Using Internet Archive to save Tablet articles into Wallabag
What about Android?
Conclusion

Using Internet Archive to save Tablet articles into Wallabag

Tablet magazine (https://www.tabletmag.com/) is a very good magazine with long-form opinion, news, and culture essays covering many topics. While the writing is good, there are a few things about Tablet that annoy me, chief among them is its lack of RSS and ATOM feeds.

For this example, I will use the newest post on Tablet as of the writing of this article, Ms. Maggie Phillips’s The Church of Harry (related to a topic I covered once before).

Cursor hovering over Wallabagger extension icon while open to article from Tablet Magazine.

Note that my cursor is hovering over the button for the Wallabag browser extension, Wallabagger. I can save the article with one click. Let us see the result.

Running into a Cloudflare CAPTCHA block while trying to save an article into Wallabag with Wallabagger.

“Attention Required! | Cloudflare” is not what I saved. Sure enough, after opening the “article” in Wallabag, I find that none of the content is present.

Attention Required Cloudflare block in Wallabag.

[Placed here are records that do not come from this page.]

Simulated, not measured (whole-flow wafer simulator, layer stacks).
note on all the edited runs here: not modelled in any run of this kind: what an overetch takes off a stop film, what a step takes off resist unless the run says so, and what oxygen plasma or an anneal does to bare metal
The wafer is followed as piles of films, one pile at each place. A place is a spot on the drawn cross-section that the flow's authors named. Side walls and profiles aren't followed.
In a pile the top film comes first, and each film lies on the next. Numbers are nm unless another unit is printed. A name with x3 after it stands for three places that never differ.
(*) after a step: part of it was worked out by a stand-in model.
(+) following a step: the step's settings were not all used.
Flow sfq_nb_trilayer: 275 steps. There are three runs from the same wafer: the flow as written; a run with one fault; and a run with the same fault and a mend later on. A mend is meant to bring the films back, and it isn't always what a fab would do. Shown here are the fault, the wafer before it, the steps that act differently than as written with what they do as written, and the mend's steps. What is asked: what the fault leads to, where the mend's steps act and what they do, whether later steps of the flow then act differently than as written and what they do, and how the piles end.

Is there no hope for saving Tablet articles to Wallabag? Fortunately, there is a way around the Cloudflare block. I previously wrote about using the Internet Archive to get around Cloudflare and CAPTCHA blocks in regular browsing. In the case of Wallabag, the same trick can help us save this Tablet article in Wallabag.

The first thing we will need to do is to retrieve a version of The Church of Harry from the Internet Archive (or submit it in the first instance if it has not already been saved). There are a number of ways to submit a URL to the Wayback Machine. I wrote a guide to creating a custom search engine shortcut in your web browser for Wayback Machine submissions a couple days before posting this article. However, for universal applicability, I will use the full submission URL. Without any additions, configuration, or navigating to another website, you can submit any URL to the Internet Archive by adding https://web.archive.org/save/ in front of the target URL. Let’s do just that for The Church of Harry.

Adding Wayback Machine save URL to Tablet Magazine article.

Full save URL: https://web.archive.org/save/https://www.tabletmag.com/sections/community/articles/prince-harry-church-episcopalianism

After submitting the article, we now have The Church of Harry in the Internet Archive’s Wayback Machine (note: this is sometimes a bit slow):

Viewing Internet Archive version of Tablet Magazine article. — Note: Despite the fact that the feature image is not showing in this Wayback capture, the text of the article saved perfectly.

Our next step is to save the Wayback Machine version of the article into Wallabag. I will again use the Wallabagger browser extension.

Saving Internet Archive article with Wallabagger.

This looks promising. Instead of having a Cloudflare block as the saved article title, we have the actual title of the article with its featured image.

But was it saved correctly? Let us navigate to the saved article in Wallabag…

Demonstrating that Wallabag can save Wayback Machine versions of articles from sites that would ordinarily block it with Cloudflare. — It even added this very nice overlay!

Perfect. The Internet Archive version of The Church of Harry was saved into Wallabag just as well as an article from a website that does not block is saved in the regular way.

The Internet Archive trick works perfectly for saving Tablet articles in Wallabag. However, there are a few caveats worth noting.

Firstly, this trick does not always work. For example, it usually works on Library of Congress articles (for whatever reason, Wallabag does not parse the content of the regular URLs), but the Internet Archive version occasionally does not come out “right” when saved to Wallabag (let us say something like two times out of ten). For some sites the Internet Archive trick does not work at all. However, I have found that in most cases when I could not save an article from a certain URL into Wallabag, the Internet Archive version did save correctly.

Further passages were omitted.